And I just can't imagine somebody with a decent conscience who would get that angry over the concept of moral responsibility or why they would be so fiendishly devoted to the idea that there's no such thing as moral responsibility.
And if you co-join the defensiveness with the rage, with the irrationality of their perspective and an inability to introspect and ask themselves, what am I doing?
Because when I say, well, we can solve 99% of philosophical conflicts, it can be solved through introspection and through a logical analysis of what you're doing in the moment.
The people who can't do that must be people for whom introspection is a dance through a landmine of a bad conscience.
And they like to get abstract because the alternative, which is to know thyself.
Socrates' first commandment is know thyself.
And I think that had something to do with the fact that if you know yourself and you understand what you're doing in a conversation, in a debate, in an argument or whatever, you know all of the premises that are embedded in you actually having that conversation with someone.
Then you can solve most of what you're having a conflict about, but people who are very strongly resistant to introspection, I would assume, do so because they know deep down what they're going to find if they examine their own mind, their own heart, their own conscience,
and they're running in the opposite direction but calling it some deterministic principle, because they've lost their humanity, losing their free will, which really is your humanity, Doesn't really mean much, if that makes sense.

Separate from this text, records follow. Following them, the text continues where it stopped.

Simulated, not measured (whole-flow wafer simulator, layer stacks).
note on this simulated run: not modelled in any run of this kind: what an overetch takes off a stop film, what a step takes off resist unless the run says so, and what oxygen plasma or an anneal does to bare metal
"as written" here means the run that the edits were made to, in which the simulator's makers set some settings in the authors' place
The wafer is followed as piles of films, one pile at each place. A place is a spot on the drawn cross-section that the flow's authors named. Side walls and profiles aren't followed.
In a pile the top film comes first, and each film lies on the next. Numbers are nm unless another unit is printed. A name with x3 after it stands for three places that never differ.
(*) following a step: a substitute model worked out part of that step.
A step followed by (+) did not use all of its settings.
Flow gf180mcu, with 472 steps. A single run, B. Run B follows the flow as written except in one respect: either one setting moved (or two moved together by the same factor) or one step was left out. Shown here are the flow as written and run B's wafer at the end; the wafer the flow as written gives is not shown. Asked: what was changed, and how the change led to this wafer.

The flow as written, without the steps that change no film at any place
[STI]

And again, I'm not referring to you specifically here.
I just wanted to sort of...
No, but it's good for you to mention that because it's something to keep in mind that maybe I should avoid...
I don't know.
I intuitively reject any mention that moral responsibility doesn't exist.
I consider myself a pretty introspective person.
Like earlier today, I was...
I felt...
Uncomfortable until I apologize to someone who said something I said was a little rude.
I do have these intuitions and I'm very comfortable taking more responsibility for my actions.
I think it's enriching to my life.
Yeah, and this is probably why we were able to have a very enjoyable conversation about a topic which drives a lot of people straight up the wall.
Yeah, but it's good to keep in mind that Not to maybe...
Or just to keep that in mind so I don't pursue it out of a subconscious desire to reduce the moral responsibility of my actions.
That's, you know...
Yeah, because of course people who start dipping their toe into the deterministic pool naturally are going to lower their moral standards.
I mean, you have to.
It would make no sense otherwise.
And so my concern is that people who start...
Dabbling in determinism are going to lower their moral standards, maybe do things that they wouldn't otherwise have done.
And then what happens is they're kind of wedded to it now.
Because they've invested bad behavior into a bad set of ideas.
And then pulling away from those ideas is going to reveal the naked ferocity of their bad conscience against themselves.
And I'm sort of, and again, I know it's a slippery slope argument, but I think there's Good empirical reasons and psychological reasons as to why this can occur.
That people say, well, you know, it's like people who get into relativism.
You know, nothing's good or bad, everything's equal.
It's okay, well then they go and do a whole bunch of self-indulgent stuff.
And then what happens is any kind of moral absolutism kind of becomes their enemy because...
It will ally with their bad conscience and make them feel bad, which is why when you talk about moral responsibility, objective virtues, objective value, objective truth, it's a great way to flip the light on and see who's got a bad conscience, because the people who react in the most hostile fashion to objective truth,
objective virtue, objective reality, I'm saying determinism and relativism in particular...
Are very, very dangerous toys.
I think because they, you know, if you're wrong, like if you lower your moral standards and do, I'm not saying, not you in particular, but if people lower their moral standards because of relativism and determinism, and then they do bad things or irresponsible things that hurt people and not even for a good cause.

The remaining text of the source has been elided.